The only solution that works at an arbitrarily high scale is to grant message read and delete access to all queues based on the name prefix of the queue. The queue names are generated using a random 256 bit value generated by the Linux kernel using environmental entropy /dev/urandom, which is suitable for generating unguessable and secure Queue URLs. Another 256 random bits are generated for an AES key that is used to encrypt and decrypt all messages. This key is returned to the caller when creating a session and stored in the DynamoDB session table. A random counter initialization value is used for the AES stream cipher and returned along with the encrypted message. The decrypt-message script in the project provides an example Python implementation of decryption and a Javascript version is provided in the project's documentation.

Any set of Cognito credentials from the pool can be used to read and delete messages from any queue. The Cognito GetId method is also public, so anyone with knowledge of the Cognito endpoint can generate ID's. However, to access a Queue, one would need to know the random Queue name and URL. If they know the Queue URL, they can delete messages, but can't decrypt them without the private key. Whether this provides sufficient security depends on the nature of the data being handled. We hope however that AWS will at some point provide the tools necessary to secure a queue to a specific Cognito identity.

Access to the user message API Gateway endpoints is secured via IAM, meaning users can't directly call them. In our case, access is mediated through a separate service that checks the user's credentials.

Handling High Message Volumes

Dispatching messages to individual users is relatively easy to scale if they are injected through the API Gateway. Messages that have to be broadcast to all users, or to accounts with a large number of users, can become more difficult. Each message requires an AWS API call to SQS to insert into the queue, and a call to DynamoDB to add it to the user's message history. Because these Lambda functions mostly wait on HTTPS requests to AWS and make light use of CPU resources, we use low memory allocations of 128MB or 256MB, making operation as economical as possible. Multi-threading the operations, the dispatcher Lambda can only get off a few thousand API calls before timing out. If you need to broadcast a breaking news event to 100,000 users, a single Lambda invocation will not suffice.

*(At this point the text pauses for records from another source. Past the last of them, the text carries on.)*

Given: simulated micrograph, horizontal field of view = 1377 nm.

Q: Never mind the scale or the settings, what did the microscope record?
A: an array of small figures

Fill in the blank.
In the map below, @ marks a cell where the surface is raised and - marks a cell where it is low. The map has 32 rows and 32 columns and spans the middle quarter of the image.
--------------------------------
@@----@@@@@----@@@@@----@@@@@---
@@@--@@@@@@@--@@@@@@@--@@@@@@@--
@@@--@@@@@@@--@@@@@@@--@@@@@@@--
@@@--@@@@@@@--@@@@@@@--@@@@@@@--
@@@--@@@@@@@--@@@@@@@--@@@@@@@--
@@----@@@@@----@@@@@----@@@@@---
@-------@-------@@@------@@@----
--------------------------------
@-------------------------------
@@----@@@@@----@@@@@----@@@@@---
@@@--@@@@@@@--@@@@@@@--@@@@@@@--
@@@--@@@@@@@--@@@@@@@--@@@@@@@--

To achieve sufficient scale, the dispatcher only retrieves the list of recipients, and then splits the recipients into batches and dispatches these batches to separate Lambda functions that handle SQS message insertion and user history insertion, invoking them asynchronously. We have tested this up to a few hundred thousand users. This issue is unique to broadcast messages, and scaling beyond a few hundred thousand users is probably best done by splitting the broadcast message into account partitions.

For messages inserted through the API Gateway, scaling is relatively easy, as the API Gateway lambdas are unlimited in number, and the only element that needs to scale out is DynamoDB. For messages inserted via Kinesis, processing the stream can be a bottleneck, as only one Lambda process will run for each shard. We therefore have to clear the stream messages as quickly as possible, and it's advantageous to keep the Kinesis Lambda reader as light as possible and asynchronously dispatch the actual queue insertion operations to a separate Lambda which is not subject to scale limitations.

Session Cleanup

All of the queues and Cognito identities need to be removed at some point. The entries in the session table are all given a ttl, and DynamoDB will automatically delete them after some idle period. Another Lambda function is connected to the table update stream, looks for queues and Cognito ID's that are no longer in use, and deletes them.

Performance and Cost

In production we typically see a delivery delay for Kinesis injected messages of about 2 seconds before they appear in the user's browser or app. This involves several serial operations: a Kinesis API call, delivery of the event to the dispatcher Lambda, a DynamoDB query to retrieve the recipient Queue list, invocation of the SQS queue insertion Lambda, a call to the SQS API to insert a message, and a call from the Browser to the SQS recieve-message endpoint using long-polling. Periodically longer delivery delays can happen because of Lambda startup times. A graph below shows the average event delay over a seven day period, for the 5th, 50th, and 95th percentiles in delivery time. The average is just over 2 seconds and rarely will see 3 to 4 seconds.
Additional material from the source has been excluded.